Reverend Edward T. Peery - Reverend John Thompson Peery

Amazing Parallels in Two Peerys, By John Edward Hicks

Kansas City Times - Thursday, June 25, 1964

The caption under a picture reads:

The Shawnee Methodist mission played a part in the lives of the two ministers named Peery. Both were associated with it and both served as missionaries to the Indian tribes of the area. The picture shows the north building of the mission, which was a dormitory and school for Indian girls.

Peery avenue is a quiet thoroughfare, seldom getting into the news. When it does occasionally appear in The Star, proof-readers are alerted to prevent its being spelled Perry.

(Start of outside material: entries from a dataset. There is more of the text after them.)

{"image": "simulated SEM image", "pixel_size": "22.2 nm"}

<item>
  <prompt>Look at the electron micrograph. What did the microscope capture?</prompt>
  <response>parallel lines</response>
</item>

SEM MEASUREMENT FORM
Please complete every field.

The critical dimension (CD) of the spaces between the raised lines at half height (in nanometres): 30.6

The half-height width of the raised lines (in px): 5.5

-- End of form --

Between Eleventh and Twelfth, running east from Olive, it was named to honor the memory of the Rev. Edward T. Peery, whom this writer in a recent article in The Star confused with the Rev. John Thompson Peery.

Mrs. Wilma Peery Garvin, 5331 Forest avenue, grand-niece of the latter, has furnished a sheaf of material to his life and times, and for good measure has included a summary of the Rev. Edward T. Peery, whose history, she says, often gets entangled with that of her grand-uncle. For there are amazing parallels in their stories.

FROM SAME COUNTY
Both were born in Tazewell County, Virginia. Both came to Missouri and became Methodist ministers. Both were associated with the Shawnee Methodist Indian mission, became missionaries to the Delaware Indians and were interested in the Cherokees. Both became residents of Kansas City, preached to the same congregations here and had farms in what became the northeast section of the city.

The Rev. Edward T. Peery was born in 1800, the son of James and Jean Francis Peery. At the death of his parents, he and his brother Thomas were "bound out" to learn the tanner's trade. They ran away, Edward coming west and eventually becoming a Methodist minister.

In 1832 he became associated with the Shawnee mission, and from 1833 to 1837 was first of the Methodist missionaries to the Delaware Indians, his little log mission then standing on the site of the present Christian church at White Church in Wyandotte County. That church has a memorial window dedicated to the "12 apostles to the Indians," the Rev. Edward T. Peery being one of the 12.

In 1849 he and his wife gave up missionary work and built a home on their farm at the southeast corner of Ninth and Harrison, on a site now occupied by a Masonic temple. He preached in a school building at Missouri avenue and Walnut, and contributed the lot on which the Fifth Street Methodist church later was built between Delaware and Wyandotte, the first Protestant church in Kansas City. He was a director in the old Union bank and an incorporator of the Union cemetery.

The farm later was platted into town lots by Johnston Lykins, Kersey Coats and David Hood, being called Peery place extending from Charlotte to Troost, Ninth to Twelfth. It is not clear when he moved to a farm east of Kansas City or its exact location, but "his name appeared high on the city's tax list for many years," according to Dr. A. Theodore Brown in his recently published history of Kansas City, "Frontier Community." When he died November 28, 1864, he was buried in Union cemetery.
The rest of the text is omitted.